Now that I reflect on what this will do for plugin authors, two potential worries cross my mind (ranked by importance):

  1. The plugin author has no way of finding out whether the primary, secondary, or error colors are identical or close to any of the accent colors.
    Do we see any potential problems with plugin authors unintentionally using a primary or error color in their UI?
    If so, the only real solution for distributors would be to choose primary, secondary, and error colors that are far away from all accent colors. Since there's limited space on the hue wheel, this will make designing a useful color scheme a lot harder. Also, OpenSCD's current color scheme would set quite a bad example, with all three distinguished colors coming from among the accent colors.
  2. This will make it much more convenient for plugin authors to create a complete visual mess by thrusting upon them many more colors than are useful in most user interfaces.

The original idea behind OpenSCD's theming facility was that the design principles underlying the Solarized color palette are a very good way to get a human-friendly result by mathematical means. This enables companies who don't specialize in human-centered design to slap their own branding on the app without messing up the ergonomics: They choose one or two central colors and two tints for the two ends of the base colors and otherwise follow the Ethan Schoonover's method for constructing the entire rest of the color scheme to the letter. The distances in lightness and values and perceived color contrasts stay the same, the ergonomics are saved.

Maybe this original goal was too lofty anyway, as calculating CIELAB lightness ratios of different sRGB values is too big an ask for a company that just wants to enable engineers to configure devices and be able to tell at a glance exactly which company's devices they are configuring.

Do we care deeply about any of this? I'm honestly not sure.

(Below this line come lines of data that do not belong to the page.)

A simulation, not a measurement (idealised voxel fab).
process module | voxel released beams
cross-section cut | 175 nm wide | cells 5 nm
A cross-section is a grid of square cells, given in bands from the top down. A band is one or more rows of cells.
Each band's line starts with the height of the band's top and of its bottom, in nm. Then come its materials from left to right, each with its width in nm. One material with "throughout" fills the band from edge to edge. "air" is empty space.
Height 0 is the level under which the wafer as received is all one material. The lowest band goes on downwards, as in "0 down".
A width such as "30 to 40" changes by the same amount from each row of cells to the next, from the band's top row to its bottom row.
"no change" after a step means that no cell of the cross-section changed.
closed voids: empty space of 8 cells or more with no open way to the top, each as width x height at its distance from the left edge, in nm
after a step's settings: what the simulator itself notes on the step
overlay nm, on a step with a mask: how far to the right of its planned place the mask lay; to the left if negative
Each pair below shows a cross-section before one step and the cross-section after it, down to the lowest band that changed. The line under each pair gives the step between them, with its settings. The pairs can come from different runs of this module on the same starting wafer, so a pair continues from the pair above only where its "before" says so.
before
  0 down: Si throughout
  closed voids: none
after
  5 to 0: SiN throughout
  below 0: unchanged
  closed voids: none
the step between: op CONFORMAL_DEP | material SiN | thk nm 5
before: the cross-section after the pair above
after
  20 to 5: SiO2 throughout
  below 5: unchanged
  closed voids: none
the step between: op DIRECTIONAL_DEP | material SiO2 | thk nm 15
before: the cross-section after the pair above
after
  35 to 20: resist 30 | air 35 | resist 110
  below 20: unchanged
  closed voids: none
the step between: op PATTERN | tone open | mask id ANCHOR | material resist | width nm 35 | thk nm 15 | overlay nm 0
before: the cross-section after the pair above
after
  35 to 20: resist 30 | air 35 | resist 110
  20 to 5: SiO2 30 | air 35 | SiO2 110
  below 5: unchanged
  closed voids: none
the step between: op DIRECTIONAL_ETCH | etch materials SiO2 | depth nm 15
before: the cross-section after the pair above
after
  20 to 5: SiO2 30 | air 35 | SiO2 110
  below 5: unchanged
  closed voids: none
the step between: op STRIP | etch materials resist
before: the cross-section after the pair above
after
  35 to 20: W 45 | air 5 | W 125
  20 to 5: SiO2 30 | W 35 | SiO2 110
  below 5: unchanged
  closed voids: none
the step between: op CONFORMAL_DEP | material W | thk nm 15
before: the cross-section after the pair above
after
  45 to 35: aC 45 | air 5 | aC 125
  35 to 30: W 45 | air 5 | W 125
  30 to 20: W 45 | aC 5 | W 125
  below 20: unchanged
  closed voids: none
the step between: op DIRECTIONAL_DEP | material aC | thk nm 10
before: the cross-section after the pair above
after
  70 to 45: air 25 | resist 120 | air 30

On the other hand, the three "accent" colors primary, secondary and error are already well-established and maybe if a plugin needs more colors than those, it could just use hard-coded colors? In the Single Line Diagram Designer Plugin, e.g., we use OMICRON company colors, black, and white for some buttons and inside the diagram itself to delimit voltage levels and bays, while using theme colors for everything else (context menus, some other buttons, the plugin background). That's something that I feel worked out rather nicely, my current intention would be to keep it that way.

What do you guys think about all of this? Are you as torn as I am?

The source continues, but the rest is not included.